Law 101 for Inventors: Legal Protection and Why You Need It
So you’ve come up with an original invention or idea, and now you're ready to go out into the world and make an impact with it. But before you can do that, you should think about the legal protection and measures that you need to set in place for your start-up.
Law is complicated enough as it is, and it's legal protection is something that many inventors ignore because they don't really know or get what they're supposed to do. However, most of them end up regretting making this choice when something goes wrong. Don't make the same mistake.
Instead, educate yourself and find out what you can do to protect your invention!
Law 101 in Definitions
Before anything else, let's consider a few key concepts that'll help you in understanding the basics of law for inventors.
Copyright. This is used to protect any unpublished or published work that gives the creator the exclusive rights to distribute, reproduce, and display the work publicly.
Patent. This is a right granted to an inventor by the government. This means that the inventor has the exclusive right for a particular time period to stop others from using the invention. Permission to use the invention must be secured from the inventor before any other parties can use it.
Trademark. Once a trademark is registered, it can no longer be used by anyone else. It’s used to identify a source of services or goods. For example, iPad is the trademark of Apple.
Depending on the type of business that your invention is for, it might be wise to look into getting a good attorney to steer you in the right direction when it comes to matters involving the law. They can also help you to steer clear from any legal hassles and troubles in the long run. If you don't know any attorneys, then you can check and fine one online through websites like attorneys.com.

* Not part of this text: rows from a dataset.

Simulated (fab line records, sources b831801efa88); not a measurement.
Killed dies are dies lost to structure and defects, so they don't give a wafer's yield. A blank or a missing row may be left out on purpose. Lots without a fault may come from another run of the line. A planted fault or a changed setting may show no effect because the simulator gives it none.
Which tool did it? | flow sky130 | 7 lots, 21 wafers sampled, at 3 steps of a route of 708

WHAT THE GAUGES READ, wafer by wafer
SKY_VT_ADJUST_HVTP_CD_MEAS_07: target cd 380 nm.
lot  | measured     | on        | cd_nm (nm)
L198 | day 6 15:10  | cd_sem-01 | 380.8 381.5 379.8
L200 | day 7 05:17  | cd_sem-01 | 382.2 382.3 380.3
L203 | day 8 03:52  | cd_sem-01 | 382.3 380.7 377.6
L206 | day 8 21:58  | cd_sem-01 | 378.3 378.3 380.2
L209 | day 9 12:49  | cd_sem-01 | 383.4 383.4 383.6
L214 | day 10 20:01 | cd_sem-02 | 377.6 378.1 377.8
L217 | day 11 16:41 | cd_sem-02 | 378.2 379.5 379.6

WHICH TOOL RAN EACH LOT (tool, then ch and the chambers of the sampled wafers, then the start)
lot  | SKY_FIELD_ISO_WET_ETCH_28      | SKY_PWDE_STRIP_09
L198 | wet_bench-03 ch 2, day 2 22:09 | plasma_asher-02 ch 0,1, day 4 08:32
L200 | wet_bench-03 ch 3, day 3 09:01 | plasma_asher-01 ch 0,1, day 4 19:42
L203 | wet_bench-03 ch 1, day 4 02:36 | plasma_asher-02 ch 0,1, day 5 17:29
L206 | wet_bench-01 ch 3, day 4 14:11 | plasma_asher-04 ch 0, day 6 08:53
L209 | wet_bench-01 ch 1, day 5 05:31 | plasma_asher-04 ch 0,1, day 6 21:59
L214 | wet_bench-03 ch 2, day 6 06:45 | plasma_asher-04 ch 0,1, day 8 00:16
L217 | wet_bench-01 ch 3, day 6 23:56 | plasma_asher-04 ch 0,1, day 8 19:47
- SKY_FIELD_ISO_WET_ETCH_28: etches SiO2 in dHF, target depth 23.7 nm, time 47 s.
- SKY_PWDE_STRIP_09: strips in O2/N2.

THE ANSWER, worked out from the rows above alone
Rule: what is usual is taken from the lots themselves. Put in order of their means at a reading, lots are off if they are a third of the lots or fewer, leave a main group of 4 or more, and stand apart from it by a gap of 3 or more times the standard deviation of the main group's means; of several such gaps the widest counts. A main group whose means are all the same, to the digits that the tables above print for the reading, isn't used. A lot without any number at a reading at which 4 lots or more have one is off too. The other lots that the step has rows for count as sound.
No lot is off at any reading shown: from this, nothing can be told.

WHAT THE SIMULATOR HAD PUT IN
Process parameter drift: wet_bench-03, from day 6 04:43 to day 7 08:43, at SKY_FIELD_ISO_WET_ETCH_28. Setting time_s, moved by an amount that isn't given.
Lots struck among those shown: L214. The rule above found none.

Here’s an in-depth rundown of the legal regulations that you would need to consider before starting a business with the invention or idea that you've come up with:
The Name. Before ordering cards and having letterheads made with the business name that you had in mind, you should make sure that the name you've selected doesn't infringe on any other business names that already exist. You can check the secretary of state for business names registered. If there’s an online domain available for your business name, then you should purchase it immediately.
DBA. A DBA registration will be required if you’re running a business in a general partnership of a sole proprietor, and if the name of your business is different from your own identity name. For corporations and LLC’s, the DBA’s are necessary whenever a business is conducted using a name that is different from that of the company's. The DBAs are done on a countrywide or state level.
Business Structure. You’ve to decide what type of business structure you'll be using for your startup business. Some of the options include an S Corporation, an LLC, and a C Corporation. LLC is best for startups that want minimal formality and more legal protection. C Corporation will suit startups that want to seek funds from a VC or reinvest profits back into the business. Lastly, S Corporation is for those startups that aim to make a profit quickly and distribute it among the shareholders.
Patents. Ideas can’t be patented. However, patents can be acquired for business processes and methods. This will ensure that no one can use or profit from your patented method or process. A patent acquired from the USPTO will be given a ‘pendency period’ of about 3 years until the grant is given. Once granted, the patent will be good for about 20 years from the date that it was granted.
Confidential Information and Intellectual Property Rights. This is intellectual property that is protected from the public. Basically, it is a communication in confidence. Through this, you would have a case against anyone who steals or attempts to steal your product.
Get an EIN. EIN stands for 'Employer Identification Number.' However, some people refer to it simply as the Tax Identification Number. This is issued by the government and allows the IRS to track the transactions of the company. This will help distinguish the business as a separate legal identity.
Get Familiar with Employee Laws. If you plan to do some hiring in the future, then you should spend some time learning about employee laws. Some of the areas that you need to concentrate on include employee compensation rules, OSHA regulations, self-employment taxes, and minimum wage regulations.
Permits. Depending upon the nature of your startup, you may have to get more than one permit or licensefrom the appropriate local and state office. These may even be required at the federal level. Examples include health department permits, professional licenses, and sales tax licenses.
Trademarks. You should also file a trademark to protect the name of your business. Filing for a trademark will also give you a greater chance to win an infringement in case of any violations. Trademarks are usually valid for a period of 10 years.
Insurance. The type of insurance that you should get will depend upon the nature of your business and tolerance of risk. Consulting an insurance agent who is familiar with the industry you're working in is also a good option.
By considering the legal requirements listed above, you will be able to increase the chances of succeeding in your business without the risk of legal hassles. Some of the processes can be complicated though, so you may have to consult experts in order to gain a better understanding on certain legal requirements.